LONDON, United Kingdom — UK fashion businesses and institutions including the British Fashion Council, the Centre for Fashion Enterprise and the University of Arts London stand to lose access to hundreds of millions of euros in European Union funding if the UK exits the EU, following the result of last week's referendum.

Beneficiaries of EU funds include the Centre for Fashion Enterprise and the British Fashion Council, which received £743,000 in EU funding from July 2011 to June 2013 for its London Show Rooms project.

Currently, UK fashion businesses are eligible to apply for EU funds like Horizon 2020, which has made €3 billion available for small and medium-sized enterprises from 2014 through 2020, or the EU’s programme for the Competitiveness of Enterprises and Small and Medium-sized Enterprises (COSME), which has made €116 million available in loans to UK SMEs over the next two years.

Post-Brexit, however, UK organisations may no longer qualify for these funds, and it is not clear whether the British government will step in to replace lost EU funding.

The British Fashion Council (BFC) has received millions of euros from the European Regional Development Fund (ERDF), which have been used to fund initiatives like London Collections: Men and London Show Rooms.

"Funding beyond 2018 has never been guaranteed and as such we have been scenario planning for there not being any available post that date," Caroline Rush, chief executive officer of the BFC, told BoF. After 2018, when the BFC's current ERDF funding project ends, "We will be putting our case to central government for ongoing funding and support," she said.

The future of funds like the COSME programme will not be discussed until the British government triggers Article 50, and kick-starts the two-year deadline for concluding the UK’s withdrawal from the EU. “There can be no negotiation without notification,” a spokesperson from the European Commission told BoF, with regard to COSME funding. “For the time being, nothing changes.”

The UK also stands to lose access to initiatives like the European Creative Industries Alliance, which provided support such as mentoring, training and workshops to 3,750 SMEs in 2014, and mobilised €45.8 million in funding for the creative industries.

Some venture capital firms are also backed by EU money. Venture capital firm Felix Capital, which launched last year with $120 million to fund European digital fashion brands and luxury tech start-ups, is backed by the European Investment Fund, a subsidiary of the European Investment Bank.

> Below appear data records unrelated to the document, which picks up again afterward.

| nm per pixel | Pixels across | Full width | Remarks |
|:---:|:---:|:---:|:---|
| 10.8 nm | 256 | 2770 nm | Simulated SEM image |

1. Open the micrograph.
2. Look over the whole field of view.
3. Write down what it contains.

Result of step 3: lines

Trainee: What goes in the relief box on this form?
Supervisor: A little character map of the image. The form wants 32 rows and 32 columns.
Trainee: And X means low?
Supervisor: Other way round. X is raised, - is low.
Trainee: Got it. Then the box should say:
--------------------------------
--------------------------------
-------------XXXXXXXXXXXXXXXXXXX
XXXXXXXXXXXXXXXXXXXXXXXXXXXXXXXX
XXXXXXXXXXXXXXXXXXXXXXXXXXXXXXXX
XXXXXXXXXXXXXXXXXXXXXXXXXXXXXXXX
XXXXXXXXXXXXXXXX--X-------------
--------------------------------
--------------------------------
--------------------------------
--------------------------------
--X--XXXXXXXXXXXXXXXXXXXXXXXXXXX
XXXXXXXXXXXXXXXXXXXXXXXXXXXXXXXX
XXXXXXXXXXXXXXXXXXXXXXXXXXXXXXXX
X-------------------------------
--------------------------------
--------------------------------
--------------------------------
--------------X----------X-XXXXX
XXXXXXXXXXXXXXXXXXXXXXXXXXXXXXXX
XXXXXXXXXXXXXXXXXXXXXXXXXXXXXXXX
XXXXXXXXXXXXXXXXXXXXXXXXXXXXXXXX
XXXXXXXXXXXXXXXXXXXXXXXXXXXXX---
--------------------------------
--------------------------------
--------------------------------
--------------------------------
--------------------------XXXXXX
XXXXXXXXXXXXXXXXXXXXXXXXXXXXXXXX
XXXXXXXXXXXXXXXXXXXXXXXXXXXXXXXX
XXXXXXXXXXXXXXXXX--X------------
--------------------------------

Following the referendum, the EIF issued a statement saying it "will not change its approach to operations in the UK" at present, but will work with other EU bodies “to define the EIF’s activity in the UK.”

Funding could also change for EU students at UK universities, where they currently pay the same tuition fees as UK students: £9,000 per year, compared to £17,230 paid by other international students. The University of Arts London, which comprises colleges including Central Saint Martins and London College of Fashion, has promised current EU students that this won't change before they graduate, but has not laid out plans for the fee status for new EU students.

Some bursaries, grants and scholarships — such as the Mead Scholarships, which offer UAL students awards of up to £10,000 — are also only available to UK and EU students. “Current EU students and those enrolling in September 2016 will be eligible to apply for the bursaries,” Nigel Carrington, vice-chancellor of University of the Arts London, told BoF. “Beyond that, it's hard to know what the funding landscape will look like."

Also up in the air is UK students’ access to the EU-funded Erasmus student exchange programmes, which over 3 million students took part in between 1987 to 2013. Since 2007, Erasmus has supported over 210,000 work placements and internships. Whether UK students will qualify for Erasmus post-Brexit remains to be seen.